In some examples, the method includes disabling the start-up circuit 111 in response to the boot load by the processor 110 completing within a first timeout duration.
In some examples, the method includes enabling the operations circuit 113 in response to the boot load by the processor 110 completing within a first timeout duration. Enabling the operations circuit 113 may also include configuring the operations circuit 113.
In some examples, the method includes configuring the operations circuit 113 in response to the boot load by the processor 110. The configuring of the operations circuit 113 is performed after the boot load is completed and the operations circuit 113 is configured correctly.
In some examples, the method includes, in response to failing to receive a strobe signal 120 from the processor 110 within the second timeout duration, writing a reset indicator signal 123 indicating the source of the reset signal asserted by the operations circuit 113 to a second memory element. The second memory element may be the operations latch 112B.
In some examples, the method includes, in response to failing to complete a boot load by the processor 110 within the first timeout duration, writing a reset indicator signal 123, indicating the source of the reset signal 121 asserted by the operations circuit 113, to a first memory element. The first memory element may be the start-up latch 112A.
In some examples, the method includes storing, by a first memory element, an indication of the reset signal 121 asserted by the start-up circuit 111 and storing, by a second memory element, an indication of the reset signal 121 asserted by the operations circuit 113.
In some examples, the method includes asserting a single reset signal to the processor in response to either start-up circuit 111 or operations circuit 113 asserting a reset signal 121.
In some examples, the method includes configuring the second timeout duration over a serial interface.
Now turning to
The process begins with a power-on reset 501, 511, and 521 of the start-up circuit 111, processor 110, and operations circuit 113, respectively. When a power-on reset 501 is initiated at the start-up circuit 111, the hardwired (hardware) start-up circuit 111 is activated, and the start-up timer is reset 502. The start-up circuit 111 starts a count down 503, according to a configured countdown time. For example, the start-up timer may be configured for five seconds. At the processor 110, a boot load sequence 512 (System Controller Unit [SCU] boot load) is then started.
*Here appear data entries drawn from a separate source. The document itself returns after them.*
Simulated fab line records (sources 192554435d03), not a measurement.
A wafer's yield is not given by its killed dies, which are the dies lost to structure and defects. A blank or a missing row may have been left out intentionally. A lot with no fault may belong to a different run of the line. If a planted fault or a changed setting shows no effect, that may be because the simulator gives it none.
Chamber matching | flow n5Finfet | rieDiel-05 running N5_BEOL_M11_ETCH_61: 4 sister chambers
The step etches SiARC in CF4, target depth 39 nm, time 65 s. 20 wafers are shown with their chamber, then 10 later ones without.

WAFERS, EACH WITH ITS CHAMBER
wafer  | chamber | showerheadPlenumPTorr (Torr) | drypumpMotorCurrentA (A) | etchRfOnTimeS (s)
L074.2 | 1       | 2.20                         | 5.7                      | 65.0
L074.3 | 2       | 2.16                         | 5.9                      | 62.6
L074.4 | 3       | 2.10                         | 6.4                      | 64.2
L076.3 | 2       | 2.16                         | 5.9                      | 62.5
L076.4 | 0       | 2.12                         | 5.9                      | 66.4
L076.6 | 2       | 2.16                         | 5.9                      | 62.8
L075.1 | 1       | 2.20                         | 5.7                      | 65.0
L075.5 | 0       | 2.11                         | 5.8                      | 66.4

As the boot load 512 is in process, the start-up timer is configured to simultaneously count down. A boot load error is indicated if the boot load 512 is not completed before the start-up timer expires (ends). If the boot load error occurs, the start-up circuit 111 writes 505 the source of the error to the start-up latch 112A and asserts a reset signal 506 to the processor 110. The processor 110 restarts a power-on reset 511 once the signal is received at the processor 110.
A boot load is successfully completed if the boot load 512 sequence ends before the start-up circuit 111 expires. Upon a completed boot load, a software application begins execution 513, the latches 112 are read 514 by the processor 110. The latches are then reset 515. In another aspect, reading the latches 514 should only be done after initiating the strobe signal 120. In another aspect, the reading of the latches should only be done before initiating the strobe signal 120.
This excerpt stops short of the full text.